Should our first meeting with this age group go awry, a barrier will then be placed in the middle of the road for reaching out to these children in the future.
How many times have we been told by our parents, our employers or have even told our children, "You never get another chance to make a first impression, and a first impression is a lasting impression?" How many of us, through painful experience, have realized that in this case, our parents knew exactly what they were talking about, and have paid the price for failing to make that important first impression.
It is with this very spirit that the Beaufort Fire Department has created the "1st Impressions - Lasting Impression" program. This program is designed for, and targeted to, children of daycare and pre-kindergarten age, an age when children are beginning to form those valuable first impressions, not only on topics such as fire safety, but firefighters as a whole.
While we may think we are approachable and fun loving, to a small child, we can be quite intimidating. Should our first meeting with this age group go awry, a barrier will then be placed in the middle of the road for reaching out to these children in the future.
I learned this valuable lesson early, when bringing a daycare class out to our safety education house I ignored the look of fear and apprehension upon their faces. Thinking I could win them over with enthusiasm, I continued on. It started with just one child - he began to sniffle, then it spread to another, then another, and then it came - one child began to scream a scream of total horror and the chain reaction started. It was all over.
Returning to that class weeks later, it was apparent that I had in fact made an impression, as the children started to whimper again as I walked into the class, and they had to be reassured that it was OK.
We knew then we had to find a different approach. According to the NFPA's 2005 Characteristics of Home Fire Victims, children under five years old are 75% more likely to die in a house fire than the average person, so ignoring them and waiting until they reach elementary school just was not an option. We were determined to find a way to reach them.
We took a look at our overall goal for such a program. While education is always a goal, that would not be our focus. Introduction was the key! Introducing firefighters and safety education as a fun and exciting experience was the main goal, as well as slipping in a few tid-bits of education along the way, setting a strong foundation for them and their future safety education, as well as for the fire service.
Programs at this age group have to be quick, as attention spans will not allow for much time, and messages have to be presented (not spoken) in an interactive and enthusiastic way. The program would have to be constant and reinforcing, building upon itself with each lesson. We also wanted the program to be adaptive, so we could add future "all risk" injury prevention material into the program.
As we designed the program, we limited it to 30 minutes per lesson, which we thought, and have found, is just about right. Considering the capacity of the daycare, preschool child to retain information, we took a look at the important bullets we wanted this program to convey.
- Introduce firefighters, what we do, how to call 911, encourage fire stations as places to go for help, BASIC Exit Drills in the Home (E.D.I.T.H.) concepts and smoke detectors.
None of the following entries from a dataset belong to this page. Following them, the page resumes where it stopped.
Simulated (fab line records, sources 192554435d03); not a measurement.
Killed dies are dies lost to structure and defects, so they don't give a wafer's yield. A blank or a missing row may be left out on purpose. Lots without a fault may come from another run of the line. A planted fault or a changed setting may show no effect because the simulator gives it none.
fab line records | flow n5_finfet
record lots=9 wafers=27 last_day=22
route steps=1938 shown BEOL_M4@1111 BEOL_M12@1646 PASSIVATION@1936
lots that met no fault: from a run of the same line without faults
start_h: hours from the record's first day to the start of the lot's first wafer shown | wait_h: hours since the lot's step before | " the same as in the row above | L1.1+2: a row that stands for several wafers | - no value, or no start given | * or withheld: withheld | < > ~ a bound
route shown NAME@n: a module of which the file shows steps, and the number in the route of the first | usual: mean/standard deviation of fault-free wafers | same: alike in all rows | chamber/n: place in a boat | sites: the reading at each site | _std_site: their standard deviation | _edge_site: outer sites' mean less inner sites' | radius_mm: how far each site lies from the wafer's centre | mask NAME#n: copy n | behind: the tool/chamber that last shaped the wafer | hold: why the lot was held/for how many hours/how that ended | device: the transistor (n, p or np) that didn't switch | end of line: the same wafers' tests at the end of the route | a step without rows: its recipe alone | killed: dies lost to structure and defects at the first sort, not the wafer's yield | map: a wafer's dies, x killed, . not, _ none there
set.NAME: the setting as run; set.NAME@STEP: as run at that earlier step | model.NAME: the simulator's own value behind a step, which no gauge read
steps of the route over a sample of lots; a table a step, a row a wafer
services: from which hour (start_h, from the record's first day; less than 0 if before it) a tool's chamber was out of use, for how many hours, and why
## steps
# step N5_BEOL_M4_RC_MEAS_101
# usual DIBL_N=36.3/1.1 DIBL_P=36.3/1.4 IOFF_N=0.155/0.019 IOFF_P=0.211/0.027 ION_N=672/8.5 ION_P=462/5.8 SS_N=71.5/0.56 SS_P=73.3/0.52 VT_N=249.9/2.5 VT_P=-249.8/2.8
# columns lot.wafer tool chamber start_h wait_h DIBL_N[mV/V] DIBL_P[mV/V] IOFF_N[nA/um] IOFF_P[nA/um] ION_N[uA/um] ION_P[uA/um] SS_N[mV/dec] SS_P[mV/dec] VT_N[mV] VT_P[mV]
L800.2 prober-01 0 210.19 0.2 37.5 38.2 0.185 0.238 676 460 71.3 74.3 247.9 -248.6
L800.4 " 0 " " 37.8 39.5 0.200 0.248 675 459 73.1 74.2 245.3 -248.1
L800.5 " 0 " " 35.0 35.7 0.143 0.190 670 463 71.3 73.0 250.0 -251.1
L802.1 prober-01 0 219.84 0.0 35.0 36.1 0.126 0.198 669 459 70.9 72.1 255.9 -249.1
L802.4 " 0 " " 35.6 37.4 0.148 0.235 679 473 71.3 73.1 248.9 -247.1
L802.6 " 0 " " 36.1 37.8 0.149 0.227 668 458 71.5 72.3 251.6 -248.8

- Matches and lighters are big topics for this group. Teaching them to recognize them as tools, not toys, and what to do if they should see them lying around
- The "Friendly Firefighter," what we look and sound like in gear.
An important aspect to this program is parental involvement. At the end of each day, the child goes home with a one page colored flyer, highlighting what the child learned that day, and most importantly, what the parent can do to reinforce the material.